If staffing is viewed as a critical business asset, it must be managed with the same rigor applied to other enterprise functions. That requires a structured and sustainable staffing and talent strategy.

Core Components of an Enterprise Staffing Strategy

An effective staffing strategy should include four major components: hiring, retention, training, and transition planning.

The hiring strategy defines when and where external talent is required. The retention strategy identifies high performers and critical staff members the organization must preserve. The training strategy establishes the educational framework necessary to keep employees current in both technical and operational capabilities.

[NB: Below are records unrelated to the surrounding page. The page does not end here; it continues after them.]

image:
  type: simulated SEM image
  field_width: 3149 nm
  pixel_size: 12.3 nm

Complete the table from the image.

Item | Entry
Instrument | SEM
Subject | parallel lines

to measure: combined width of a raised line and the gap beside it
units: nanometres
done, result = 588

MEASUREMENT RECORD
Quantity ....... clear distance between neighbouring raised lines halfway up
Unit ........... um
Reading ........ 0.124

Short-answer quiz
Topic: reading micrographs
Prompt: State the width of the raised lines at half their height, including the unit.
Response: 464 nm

Transition planning is equally important. Organizations must identify employees nearing retirement, employees considering departure, and areas where future skill alignment may become challenging. Equally important is preserving institutional knowledge before it leaves the organization.

4 Steps to Building an Effective Staffing Strategy

1

Define Business Goals

Understand the organization’s strategic objectives and ensure staffing plans directly support those goals.

2

Assess Current Talent

Inventory employee skills, competencies, responsibilities, and development potential across the organization.

3

Identify Future Needs

Determine future staffing requirements, critical skill gaps, resource needs, and organizational capabilities necessary to achieve business objectives.

4

Continuously Review the Strategy

Treat staffing strategy as a living business process that must be monitored, adjusted, and reinforced regularly.